It’s a lie. It’s a bunch of sad strangers photographed beautifully, and… all the glittering assholes who appreciate art say it’s beautiful ‘cause that’s what they wanna see. But the people in the photos are sad, and alone… But the pictures make the world seem beautiful, so… the exhibition is reassuring which makes it a lie, and everyone loves a big fat lie. 

sometimes i think everyone is a big fat lie. and that the older we are, the further we get away from our true self, and closer to the one we think everyone wants to see, and that’s who we present.

fear reaction part two

wow. by far the most “profound” class we’ve had since the get-go. 

it felt a little like an after school special, but in the best possible way. 

i was floored by Colby’s ability to present something to a room full of people she barely knew. scary stuff, big stuff. and yet, she stood up there with grace and courage, as if she expected us to grab our pitchforks and demand for her to be burned alive, but didn’t care the outcome, in that moment, she was honest with the class, yes, but more importantly, herself. in fact, she was beyond honest. she exuded a probity that contradicted her addiction, and to me, in a way, could be a transcending force for her to get over it. 

i have hopes that one day, she will be able to build a special relationship with her son. i hope i hope i hope. 

we finished the class in probably the most suitable way—- with tears. 

monica meredith’s feelings resonated with me. i internalize a lot of things, until they boil over in the most inopportune moments. and typically, because of the most trivial things that don’t matter at all to me. i’ve tried to learn to deal with those emotions in more productive ways. i’ve taken to exercising (which i never used to do), and it really helps burn out all those negative stress feelings. i appreciated her candor, about how her past experiences boxed her in. it was nice to see her step out of her box. i also feel like she is a great girl with lots of smart comments to add to the conversation in class. i have a sense that she sees herself with little value. i hope, by the end of this class, that value has increased.

i will be commenting on her story shortly. 

fear reaction

The “experiments” I responded to most strongly were Brian and Ben’s projects. Their experiments fell more to what I classify as intangible fears, and their experiments were a good reflection of that. 

I found Brian’s presentation of how fear is defined, and then also exposing what his own fears are and where they come from took a lot of courage. He was very vulnerable to the class, and presented something very honest. I appreciate that. In part, because I have similar fears of not being good enough, and also of standing in front of people making a presentation. 

Ben’s fear of not being liked is one that resonates for me. I’m just not sure his experiment of removing chairs from the classroom got the reaction he needed to get over his fear. 

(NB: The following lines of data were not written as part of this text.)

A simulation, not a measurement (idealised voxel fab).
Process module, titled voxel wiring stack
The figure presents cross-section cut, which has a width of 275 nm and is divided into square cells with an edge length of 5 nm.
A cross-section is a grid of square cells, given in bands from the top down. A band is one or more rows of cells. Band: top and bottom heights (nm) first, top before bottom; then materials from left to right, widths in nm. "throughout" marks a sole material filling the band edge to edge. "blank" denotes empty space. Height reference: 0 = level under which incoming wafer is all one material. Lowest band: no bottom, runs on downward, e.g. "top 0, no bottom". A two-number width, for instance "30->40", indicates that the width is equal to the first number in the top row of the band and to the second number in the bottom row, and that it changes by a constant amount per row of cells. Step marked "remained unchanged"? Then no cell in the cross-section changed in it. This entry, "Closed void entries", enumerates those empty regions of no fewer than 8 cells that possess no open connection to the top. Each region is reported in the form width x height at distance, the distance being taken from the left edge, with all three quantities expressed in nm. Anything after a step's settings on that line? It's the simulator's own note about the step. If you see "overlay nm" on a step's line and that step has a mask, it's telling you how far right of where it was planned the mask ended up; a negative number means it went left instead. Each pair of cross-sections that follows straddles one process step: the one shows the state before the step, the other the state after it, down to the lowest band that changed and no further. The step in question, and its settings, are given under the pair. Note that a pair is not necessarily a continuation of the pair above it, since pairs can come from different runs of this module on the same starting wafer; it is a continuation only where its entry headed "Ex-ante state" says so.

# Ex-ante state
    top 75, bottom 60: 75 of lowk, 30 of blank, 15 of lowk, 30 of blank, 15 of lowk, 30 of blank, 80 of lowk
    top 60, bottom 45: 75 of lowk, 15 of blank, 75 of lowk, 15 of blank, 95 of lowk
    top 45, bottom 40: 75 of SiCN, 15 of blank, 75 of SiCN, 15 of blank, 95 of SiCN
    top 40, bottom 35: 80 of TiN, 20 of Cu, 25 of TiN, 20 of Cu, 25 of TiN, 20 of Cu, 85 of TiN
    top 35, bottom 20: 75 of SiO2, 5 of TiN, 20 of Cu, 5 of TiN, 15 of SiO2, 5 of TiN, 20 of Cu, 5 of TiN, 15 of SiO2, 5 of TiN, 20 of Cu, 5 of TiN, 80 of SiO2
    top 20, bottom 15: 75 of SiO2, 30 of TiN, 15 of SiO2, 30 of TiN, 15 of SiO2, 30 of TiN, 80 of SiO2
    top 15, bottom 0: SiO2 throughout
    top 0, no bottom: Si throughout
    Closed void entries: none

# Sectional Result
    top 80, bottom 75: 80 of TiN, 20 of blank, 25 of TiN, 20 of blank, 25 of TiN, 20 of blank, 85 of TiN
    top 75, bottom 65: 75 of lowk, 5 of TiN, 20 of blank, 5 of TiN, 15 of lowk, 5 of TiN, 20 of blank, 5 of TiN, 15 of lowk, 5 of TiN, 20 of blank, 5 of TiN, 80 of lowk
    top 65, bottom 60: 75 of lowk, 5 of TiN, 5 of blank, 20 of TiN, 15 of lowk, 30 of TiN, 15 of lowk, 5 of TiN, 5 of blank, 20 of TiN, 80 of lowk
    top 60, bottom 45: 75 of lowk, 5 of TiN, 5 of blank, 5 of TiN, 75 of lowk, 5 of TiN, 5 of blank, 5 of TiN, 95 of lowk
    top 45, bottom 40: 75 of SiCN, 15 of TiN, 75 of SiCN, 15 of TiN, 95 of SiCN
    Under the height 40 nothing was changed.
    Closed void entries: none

I, too, am a people pleaser. I found that most of my life, I used my people pleasing as an excuse. When I dropped my scholarship my senior year of college, I initially blamed my parents because they pushed me so much to get a scholarship, made me feel as if I couldn’t go to college unless I had one, and I took whatever one I knew I could get, even if it wasn’t really a fit with who I was or what I wanted to become. Eventually, however, I realized they didn’t really put that much pressure on me. I put it on myself, because I am a people pleaser and wanted to make them happy over myself. It’s a fear I’ve kind moved on from, but I still see its habits creep up every now and then. I hope Ben is able to make himself happy first, before others. I think he will find that people will be pleased if he is pleased himself. 

I felt the experiment of removing the chairs from class would have been better if we knew he was the one who took them out, so we could have someone to blame as our bums started to ache. But it turned out that what he tried to do to make us mad, actually made for a more intimate comfortable class, so it almost had an opposite reaction, and so how will Ben actually deal with his fear of no longer being a people pleaser?

Neither of these two favorites impacted my project in a way that was profound. It made me wish I had been a little more revealing about my fears. Bugs are easy. I know. But I do feel I was trying to discover the fear’s deeper association with uncleanliness, but it kind of failed in a larger sense, still being a true discovery for myself, however.